I have a hard time understanding this because the hop penalty has less 
influence on bad links. As you can see in my previous mail below a TQ of 100 
the default penalty of 10 make less then a 4 TQ points difference.

Did you try setting a higher multicast rate ? This tends to also eliminate 
flaky direct connections.


> The fact BATMAN was route flipping with a hop penalty of 10 suggests
> to me the links had similar TQ. So OGMs are getting through at the
> lowest coding rate. But data packets are having trouble, maybe because
> they are full MTU, or because the wifi driver is using the wrong
> coding rate.

Actually, in most of my setups the connection all neighboring nodes is 
perfect. Maybe that is another corner case ?  :-)
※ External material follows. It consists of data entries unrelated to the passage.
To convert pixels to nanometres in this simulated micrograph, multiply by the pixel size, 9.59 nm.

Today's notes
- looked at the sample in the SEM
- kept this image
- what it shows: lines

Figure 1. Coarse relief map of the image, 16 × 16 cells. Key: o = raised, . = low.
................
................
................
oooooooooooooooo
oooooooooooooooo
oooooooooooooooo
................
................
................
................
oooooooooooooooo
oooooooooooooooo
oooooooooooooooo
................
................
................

> I suspect the TQ measurements as determined by OGMs are more
> optimistic than actual data packets. Linus's played with different NDP
> packet sizes, and i think he ended up with big packets in order to
> give more realistic TQ measurements.
> 
> Unfortunately, this project is now finished. I do have access to the
> hardware, but no time allocated to play with it :-(

It was a good idea and is not forgotten. Hopefully I have the code ready by 
the time of the WBMv5. Then we can play a bit with that.


> > Nevertheless, this patch was intended to get a discussion going.
> 
> Well, i'm happy to take part in the discussion. I've no idea if our
> use case is typical, or an edge case. So comments, and results from
> other peoples networks would be useful.
> 
> If this change it to help 11n, maybe some more intelligence would be
> better, to ask the wireless stack is the interface abg or n, and from
> that determine what hop penalty should be used?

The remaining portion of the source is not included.